Women in the Uganda military; no family planning services, no promotions

Since independence, tribalism in the Ugandan military has always been a sticking issue. Whether it was regimes of Apollo Milton Obote, Idi Amin or even the current government, getting an army that is of national representation in all ways has been a challenge. It’s not a Ugandan problem, this can be found in many African countries where most leaders have a military background or came to power by the power of the gun.

To ensure loyalty, you must somehow surround yourself with you clan members first, then your tribe, the people from regions closer to your home next and then lastly just recruit foot soldiers from elsewhere in the country.

The Independent Magazine ran a stories showing that the top army leadership in Uganda came from one region-western Uganda or at least spoke the same language. This story was not received well by the army and with a law on inciting violence, the mention of such can easily get you arrested and charged.

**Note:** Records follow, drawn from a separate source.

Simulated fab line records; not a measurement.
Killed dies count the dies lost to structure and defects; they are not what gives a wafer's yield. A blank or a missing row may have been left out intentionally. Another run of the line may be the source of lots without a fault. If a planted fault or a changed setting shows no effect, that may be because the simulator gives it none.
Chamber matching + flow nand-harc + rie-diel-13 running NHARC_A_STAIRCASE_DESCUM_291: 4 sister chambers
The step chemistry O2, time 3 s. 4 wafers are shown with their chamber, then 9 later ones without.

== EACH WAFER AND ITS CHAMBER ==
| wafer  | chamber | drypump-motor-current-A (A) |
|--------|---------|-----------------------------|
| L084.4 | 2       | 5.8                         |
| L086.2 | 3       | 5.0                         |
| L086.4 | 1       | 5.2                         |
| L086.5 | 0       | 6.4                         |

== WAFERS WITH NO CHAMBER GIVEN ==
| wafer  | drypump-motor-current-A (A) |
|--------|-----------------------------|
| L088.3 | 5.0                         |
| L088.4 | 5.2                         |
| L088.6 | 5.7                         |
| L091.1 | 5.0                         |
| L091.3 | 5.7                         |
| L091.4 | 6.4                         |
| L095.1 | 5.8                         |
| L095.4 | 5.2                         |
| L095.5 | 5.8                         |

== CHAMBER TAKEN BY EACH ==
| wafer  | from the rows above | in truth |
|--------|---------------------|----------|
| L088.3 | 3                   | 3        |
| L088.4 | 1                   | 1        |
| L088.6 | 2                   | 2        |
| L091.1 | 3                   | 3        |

Today I am not looking at the distribution of posts in the army according to tribe but rather how unjust, unequal the environment in Uganda’s military is to women.

The Uganda Peoples Defense Forces (UPDF) has a total number of 1,566 female soldiers. This is data gathered by a Center Women in Governance (CEWIGO) in their monitoring report of UNSCR 1325 in Uganda to be launched tomorrow.

Even though the UPDF administrators couldn’t reveal what percentage the women in army represent due to security reasons (mentioning that would automatically tell the actual size of the force), they could never even come to a 10 percent.

CEWIGO researchers spoke to Chief of Personnel and Administration for the UPDF said that there are no family planning services availed to soldiers in the barracks. This leads to many unintended pregnancies among female officers who are never supported by the male officers responsible.

Women in the military are often forced to cohabit to avoid sexual harassment from their male colleagues and because there are no family planning services in the barracks unplanned pregnancies are very common.

The denial of female soldiers family planning services has huge effect on whether you are promoted or not. The statement of the Administrator sort of admits that there’s a high level of harassment of women soldiers from their male colleagues and it seems not much rules apply. To even matters worse, when a male officer has a child he is allowed to go for training and get more expertise while the women soldiers who have his children remain.

According to statistics gathered by CEWIGO Uganda has only 1 woman at the rank of a Colonel compared to 99 men; two women are Lt. Colonel and 98 men are at the same rank. We have three women for the Major to 97 men, six women Captains compared to 94 men, 2 women and 98 men for Leiutenant rank and 11 women at Sec. Leiutenant compared to 89 men.

Even if there are other constraints behind low recruitment and promotion of women in the Ugandan military like low levels of education, family commitments, it is appalling to find that even the few that choose to join are subjected to such an environment.

Uganda is well known to have a low family planning, with a 41% unmet need for family planning; Uganda has the third-highest rate in the world. And the failure of government to provide female soldiers free family planning services could not portray the attitude to women’s reproductive health any better.

The UN in several resolutions had called for increment of women in army ranks and Uganda has signed major international instruments like the Convention on the Elimination of all Forms of Discrimination Against Women (CEDAW). These resolution partly argue that if more women were in charge of areas under conflict, issues like mass sexual violations against women in war time would be reduce. Many women in conflicts from Kasese, Bundibugyo, to north and eastern Uganda have been subjected to gangrape both from rebels and government troops.

Just last week, Minister Eriya Kategaya told the UNSC that Uganda was doing enough to address specific needs of women in conflict areas. If a government can’t provide a much needed service for a woman it employs to defend the country then how would it provide it for an ordinary woman?